The LA Times is (rightly) annoyed by continuing efforts by Marvel and DC to lock down the term “super hero” with a trademark.
Tickets to the California Science Center’s latest exhibit, “Marvel Super Heroes Science Exhibition,” sell for $6.75 and up. But there’s one lesson the exhibition offers free of charge to anyone who wanders by the museum, and it’s not about science.
The lesson is in the giant sign looming over the center’s entrance archway: “Marvel ® Super Heroes(TM) Science Exhibition.” The “TM” stands for trademark, signifying that Marvel is claiming exclusive rights to use the term “super hero” as a marketing term for, well, superheroes. The company and its largest competitor, DC Comics, jointly obtained the trademark from the federal Patent and Trademark Office in 1981.
The government’s action means that any company wishing to market a comic book, graphic novel or related item with any variation of “super hero” in the name or title must get permission from Marvel and DC. Dan Taylor, the Costa Mesa-based creator of the “Super Hero Happy Hour” comic, learned about this absurdity two years ago when he was contacted by lawyers for Marvel and DC, prompting him to rename his series to the more pedestrian “Hero Happy Hour.”
The notion of superheroes goes back at least to 1938, when Superman made his debut in Action Comics. The term’s first commercial use, the trademark holders say, was in 1966. Still, it’s hard to think of “super hero” as anything more than a description of the entire category of characters, not a particular brand. As a familiar DC series so aptly puts it, there is an entire legion of superheroes, and their ranks extend far beyond the rosters created by those two companies.

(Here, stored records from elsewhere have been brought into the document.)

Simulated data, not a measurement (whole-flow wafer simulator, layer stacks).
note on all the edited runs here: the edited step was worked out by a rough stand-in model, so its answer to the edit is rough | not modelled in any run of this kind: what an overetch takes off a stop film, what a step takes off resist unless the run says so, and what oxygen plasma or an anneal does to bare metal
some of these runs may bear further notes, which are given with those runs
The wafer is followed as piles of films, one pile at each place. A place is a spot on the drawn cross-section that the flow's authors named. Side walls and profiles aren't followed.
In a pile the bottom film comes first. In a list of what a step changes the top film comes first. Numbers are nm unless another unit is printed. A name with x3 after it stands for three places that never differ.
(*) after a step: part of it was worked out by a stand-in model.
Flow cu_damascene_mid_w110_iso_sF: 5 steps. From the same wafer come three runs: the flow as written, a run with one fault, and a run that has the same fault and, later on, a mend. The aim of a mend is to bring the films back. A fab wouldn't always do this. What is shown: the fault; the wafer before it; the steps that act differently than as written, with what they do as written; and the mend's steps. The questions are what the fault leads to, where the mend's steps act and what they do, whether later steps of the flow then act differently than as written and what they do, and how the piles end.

It’s a really stupid trademark claim, and I seriously doubt it would hold up to a serious (deep pockets) legal challenge (which may come about via Sega). But what makes it particularly idiotic is that it’s so unnecessary. People who think of Marvel and DC as the only purveyor of “super heroes” only think that because those are the leading publishers of same. Anyone who sees the term doesn’t think of Marvel and DC per se, but of the metahuman characters they know — for most of the public, that means Spider-Man and Captain America and Superman and Batman and maybe Wonder Woman. They de facto own the reference due to the success of their franchises, which is how it ought to be. But to de jure demand such kow-towing is not only unnecessary, but unseemly. Folks who are familiar with the super heroes from other publishers are going to continue to lump them into the same category, and Marvel and DC just making a legal stink about it will make them seem increasingly petty.
Which won’t make them (or their characters) appear all that heroic at all.